Figure 3: L2 bandwidth measured on (a) Maxwell and (b) Volta GPU systems as the number of CTAs allocated to each core increases.

Based on these preliminary measurements, the following observations can be made.

- NoC does not bottleneck the memory bandwidth in real system since high memory utilization can be observed.
- (2) L2 bandwidth is significantly higher than memory bandwidth and the NoC must support L2 bandwidth.
- (3) Simulations-based studies for high-throughput processors need to provide sufficient bandwidth to ensure that the NoC does not limit either the L2 or memory bandwidth.

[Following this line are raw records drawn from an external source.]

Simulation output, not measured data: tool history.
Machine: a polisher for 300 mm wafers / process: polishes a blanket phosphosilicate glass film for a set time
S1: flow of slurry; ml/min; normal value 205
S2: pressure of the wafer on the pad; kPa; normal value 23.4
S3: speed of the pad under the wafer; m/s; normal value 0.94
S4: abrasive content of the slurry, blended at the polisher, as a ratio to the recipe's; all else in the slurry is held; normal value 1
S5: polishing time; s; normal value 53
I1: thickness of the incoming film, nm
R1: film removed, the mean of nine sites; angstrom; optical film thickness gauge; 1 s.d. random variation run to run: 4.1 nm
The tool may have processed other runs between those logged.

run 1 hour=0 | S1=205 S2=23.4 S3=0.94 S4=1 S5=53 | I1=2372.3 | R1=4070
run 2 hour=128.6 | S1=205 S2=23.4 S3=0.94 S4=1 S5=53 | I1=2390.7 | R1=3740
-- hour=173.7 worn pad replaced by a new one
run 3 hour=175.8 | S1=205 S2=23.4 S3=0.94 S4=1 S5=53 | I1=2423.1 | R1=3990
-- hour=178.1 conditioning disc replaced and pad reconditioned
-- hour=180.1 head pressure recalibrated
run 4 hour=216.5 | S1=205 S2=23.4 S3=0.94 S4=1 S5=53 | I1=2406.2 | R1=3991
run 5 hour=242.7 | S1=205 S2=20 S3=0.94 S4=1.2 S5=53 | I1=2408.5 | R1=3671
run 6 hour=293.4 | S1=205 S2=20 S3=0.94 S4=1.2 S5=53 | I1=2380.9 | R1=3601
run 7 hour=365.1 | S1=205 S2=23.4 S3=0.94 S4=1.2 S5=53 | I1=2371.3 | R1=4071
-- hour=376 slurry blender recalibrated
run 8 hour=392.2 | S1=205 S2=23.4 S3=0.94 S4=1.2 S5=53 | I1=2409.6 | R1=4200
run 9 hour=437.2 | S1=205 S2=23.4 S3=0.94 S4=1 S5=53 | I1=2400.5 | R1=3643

Thus, insufficient interface bandwidth between memory partition and the NoC can fundamentally limit the bandwidth of memory (and L2) bandwidth. Another approach to view the problem is using a simple bottleneck analysis. Since the cores, the NoC, and the memory system are connected in series, "the maximum throughput of K sub-systems in series is the **minimum** of the subsystem throughput" [4]. Thus, even if high memory bandwidth ( $BW_{MEM}$ ) or bisection bandwidth is provided, the system cannot sustain such high bandwidth since the aggregate terminal bandwidth ( $BW_{NoC-MEM}$ ) becomes the bottleneck among the components.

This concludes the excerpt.